The result has been a flurry of short video clips shared on Twitter since the beginning of the year that show how exactly a Bloodborne PS1 demake could look and play like. In many of the early uploads, Bloodborne’s protagonist, the hunter, can be seen running around a flat, low-poly stone arena, occasionally swinging dual blades or firing a musket at roaming packs of hunting dogs. More recently, entire buildings have been added to the environment, showing the project slowly taking shape as Walther and Prichard make steady progress. One clip even shows off a split-screen multiplayer mode in which two hunters can duel, with clumpy, bright-red streams of blood jetting out whenever they strike one another. It all feels a bit like discovering a lost PS1 demo disc with footage from a game that was ultimately cancelled and then later became haunted.

Walther said that between the generally simple art style and straightforward mechanics, Bloodborne felt like a natural fit for a PS1-style demake. “This might be a somewhat controversial take, but I always thought of the soulsborne games as retro in their feel, and I mean that as a form of the highest praise,” Walther told Kotaku. “Of course they take advantage of modern technology (the online functionality is just as vital to soulsborne as anything else) but like I mentioned before they are very rudimentary in their core design and there is that classic souls jank that just makes it all incredibly endearing, as well as the mischievous design that you don’t really get in big-budget releases anymore.”

More ambitious will be translating Bloodborne’s unique brand of world-building and exploration, full of subtly connected spaces whose nuance could be lost when dialling back the game’s entire presentation by two decades. “For something that didn’t translate down so easily it would have to be the seamless interconnected worlds that have been a staple of soulsborne since the first Dark Souls,” Walther said. “We threw around a lot of ideas before landing on having many separated small levels that are stitched together with loading screens, similar to how Metal Gear Solid or Ocarina of Time did it. That way, there is still a logical layout of the world that players can reference in their head like Bloodborne on PS4.”
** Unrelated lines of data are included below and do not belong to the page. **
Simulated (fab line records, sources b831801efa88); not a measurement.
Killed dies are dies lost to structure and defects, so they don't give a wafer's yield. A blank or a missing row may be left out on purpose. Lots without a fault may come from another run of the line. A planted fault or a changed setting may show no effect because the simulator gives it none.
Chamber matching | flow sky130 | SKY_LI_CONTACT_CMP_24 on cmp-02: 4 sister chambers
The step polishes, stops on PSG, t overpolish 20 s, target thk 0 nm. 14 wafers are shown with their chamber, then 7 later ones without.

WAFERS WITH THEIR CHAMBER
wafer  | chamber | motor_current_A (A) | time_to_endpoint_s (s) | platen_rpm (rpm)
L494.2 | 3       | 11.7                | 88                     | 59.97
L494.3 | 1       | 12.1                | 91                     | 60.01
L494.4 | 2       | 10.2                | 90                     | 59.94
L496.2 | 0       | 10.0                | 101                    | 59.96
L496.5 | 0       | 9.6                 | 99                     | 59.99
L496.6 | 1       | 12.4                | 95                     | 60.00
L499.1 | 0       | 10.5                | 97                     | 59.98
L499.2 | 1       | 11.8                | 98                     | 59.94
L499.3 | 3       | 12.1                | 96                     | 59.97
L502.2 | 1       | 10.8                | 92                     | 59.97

Fan games are always a risky proposition, especially ones as ambitious as Bloodborne PSX. Whatever its eventual fate, Bloodborne fans will at the very least get to feed off the dream of seeing its devolution play out in real time. While traditional games are about imagining the future, demakes are uniquely about re-imagining the past, and Bloodborne PSX already looks like it would fit perfectly onto the back of the original PlayStation box. Hopefully when Walther and Prichard are done with it it’ll play like it belonged there as well.